Apple Inc. has a team of about 100 product designers working on a wristwatch-like device that may perform some of the tasks now handled by the iPhone and iPad, two people familiar with the company’s plans said.
The team, which has grown in the past year, includes managers, members of the marketing group, and software and hardware engineers who previously worked on the iPhone and iPad, said the people, who asked not to be named because the plans are private. The team’s size suggests Apple is beyond the experimentation phase in its development, said the people.
Chief Executive Officer Tim Cook is facing pressure from shareholders who have seen the stock slump more than 30 percent since a September high amid slowing sales growth and competition from rivals such as Samsung Electronics Co. Without a revolutionary new gadget that commands a higher price, investors are concerned about falling margins and increased competition.
“The iWatch will fill a gaping hole in the Apple ecosystem,” Bruce Tognazzini, a technology consultant and former Apple employee, wrote in a blog post last week. “Like other breakthrough Apple products, its value will be underestimated at launch, then grow to have a profound impact on our lives and Apple’s fortunes.”
Natalie Kerris, a spokeswoman for Cupertino, California- based Apple, declined to comment yesterday. Previously, the New York Times reported that Apple was working on a watch-like device.
Apple’s James Foster, senior director of engineering, and Achim Pantfoerder, another manager, are part of the efforts to introduce a wristwatch-style computer, according to the people. Apple has worked on wearable devices for tracking fitness in the past and never brought them to market, said one of the people.
Creating a watch involves unique challenges, particularly managing power demands so that the battery doesn’t need to be recharged every day. Google Inc. has been working on eyeglass- embedded computers and plans to introduce them in 2014.

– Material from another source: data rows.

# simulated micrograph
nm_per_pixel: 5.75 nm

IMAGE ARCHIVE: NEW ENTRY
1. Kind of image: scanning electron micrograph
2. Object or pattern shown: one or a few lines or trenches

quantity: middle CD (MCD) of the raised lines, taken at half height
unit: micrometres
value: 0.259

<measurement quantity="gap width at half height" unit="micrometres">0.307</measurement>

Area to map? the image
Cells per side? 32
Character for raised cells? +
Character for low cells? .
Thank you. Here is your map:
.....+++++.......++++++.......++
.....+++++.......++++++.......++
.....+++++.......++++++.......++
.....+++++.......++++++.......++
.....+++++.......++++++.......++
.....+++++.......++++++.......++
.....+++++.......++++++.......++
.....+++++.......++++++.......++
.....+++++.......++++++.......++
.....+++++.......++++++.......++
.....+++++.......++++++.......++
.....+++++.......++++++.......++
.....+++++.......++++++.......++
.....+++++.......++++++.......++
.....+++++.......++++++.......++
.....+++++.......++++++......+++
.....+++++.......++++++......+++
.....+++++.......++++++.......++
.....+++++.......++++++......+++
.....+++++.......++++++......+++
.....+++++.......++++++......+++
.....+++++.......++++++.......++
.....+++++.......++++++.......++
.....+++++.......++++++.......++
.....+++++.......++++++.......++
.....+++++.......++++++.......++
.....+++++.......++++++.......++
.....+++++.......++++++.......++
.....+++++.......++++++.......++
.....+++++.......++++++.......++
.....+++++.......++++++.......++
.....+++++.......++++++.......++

The introduction of a wearable computing device may signal a new direction for the consumer-electronics industry. Apple’s debut of the iPhone in 2007 and iPad in 2010 created the market for touch-screen smartphones and tablet computers that have been followed by companies such as Google, Samsung and Microsoft Corp.
Apple is right to invest in products such as watches, even if they don’t result in commercial products, said Josh Spencer, a fund manager at T. Rowe Price Group Inc.
“There’s more people that would wear an Apple watch than would wear Google glasses,” Spencer said.
Wearable machines for tracking fitness are already on the market from Nike Inc., Fitbit Inc. and other manufacturers.
Hon Hai Precision Industry Co., which assembles the iPhone, in 2001 invested in startup WIMM Labs, which designed a watch with a screen, Wi-Fi and Bluetooth.